The Japanese fashion retail phenomenon Uniqlo opened its first store in India, in Delhi, last weekend. In keeping with its global model, the store is a humongous space at 35,000 sq ft, spread over three levels. According to reports published in various newspapers, Uniqlo did sales of Rs 1.2 cr on day one, excellent, considering we’re (allegedly) in the midst of an economic slowdown. So many industries are seeing a massive dip in spending. However, it is worth noting that Uniqlo billed much less than its competitor H&M did on their first day of operation back in 2015, which stands at a record Rs 1.75 crore.

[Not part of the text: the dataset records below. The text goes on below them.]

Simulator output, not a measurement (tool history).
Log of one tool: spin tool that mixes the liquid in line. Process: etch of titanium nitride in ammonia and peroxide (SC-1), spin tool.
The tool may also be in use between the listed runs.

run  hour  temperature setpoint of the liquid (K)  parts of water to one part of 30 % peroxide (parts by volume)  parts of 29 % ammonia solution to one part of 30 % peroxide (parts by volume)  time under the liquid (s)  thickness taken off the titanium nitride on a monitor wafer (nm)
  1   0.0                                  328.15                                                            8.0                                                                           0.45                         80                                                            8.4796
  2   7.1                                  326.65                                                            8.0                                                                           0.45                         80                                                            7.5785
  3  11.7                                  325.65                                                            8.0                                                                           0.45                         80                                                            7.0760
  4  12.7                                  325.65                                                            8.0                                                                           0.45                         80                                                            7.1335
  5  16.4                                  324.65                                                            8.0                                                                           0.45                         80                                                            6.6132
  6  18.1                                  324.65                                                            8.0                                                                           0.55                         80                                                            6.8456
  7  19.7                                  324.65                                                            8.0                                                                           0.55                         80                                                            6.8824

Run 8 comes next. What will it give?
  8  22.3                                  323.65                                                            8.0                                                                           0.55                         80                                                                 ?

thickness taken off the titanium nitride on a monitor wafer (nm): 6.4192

Fashion is heavily influenced by value systems and perspectives and Uniqlo is a beneficiary of our current moment. When humanity is forced to think about mass extinction, there is a subtle pressure to take our own shopping choices seriously as well. It is, perhaps, too much to expect people to entirely resist the convenience pret-a-porter or ready-to-wear offers. However, that time is gone when it was totally cool to buy something, wear it once and chuck it, an accepted practice heavily propagated by the likes of Zara and H&M. While there will always be people who value cheap, disposable style over everything else, there is also a growing number of impatient shoppers who are concerned about landfills and irritated by poor quality. Contrary to popular perception that fashion is a medium to stand out, Uniqlo’s designs hint at a contempt for edginess. Despite its name, the merging of the words unique and clothing, Uniqlo is much more about quiet minimalism, than what’s in. And it turns out, there are plenty of people who don’t mind if they’re dressed like everyone else.
For shoppers offended by bling or the overwhelming variety of shiny animal prints perpetually on offer at all the high fashion brands, Uniqlo is like a soothing balm in comparison — all soft fleeces and shirts in monochromatic colours. The styling is a defiant rejection of extravagance, and also a rejection of trends. Sure, you’ll find something better fitted and more fashionable at Zara, since they have perfected the art of copying stuff off the latest catwalks at a dizzying pace, but our world has changed. Flashback to the hit film Confessions of a Shopaholic released in the early 2000’s, where the red-headed protagonist was filmed sitting among a heap of dresses from her overflowing wardrobe, ruing that she had nothing to wear. The great seismic shift in 2019 is, it’s no longer a fashion faux pas to repeat an outfit. Overconsumption is a symbol of vulgar avarice; we are fast reaching the point where fashion features of Mariah Carey or Elton John’s extensive shoe collection is viewed with sneering derision.
The most brilliant scam wrought by the fashion industry is something so many women continue to buy into: that clothes, especially expensive clothes, must not be repeated and if they must, only, very judiciously so. The men have been liberated by this ridiculous and all pervasive fashion rule because of icons like Steve Jobs and Jerry Seinfeld, who stubbornly wore the same clothes every day — an endless rotation of blue jeans and sneakers. Societal norms hold women to a higher sartorial standard and because of our conditioning, we imagine everyone looking at our clothes and judging us for wearing the same old thing. This drastic overestimation of other people’s attention spans is widely common. In reality, people are too caught up with their own lives to, A:notice, B:care. Along comes a brand that opts into a determined kind of sameness, that is slowly taking away this aversion to repetition. Uniqlo’s highest selling, most famous product, the ultra thin thermal Heattech, is 15 years old, perfect for those few horrendous January days in Delhi. The cleanly designed inner reflects the new fashion ethos, that conspicuousness isn’t all its cut out to be.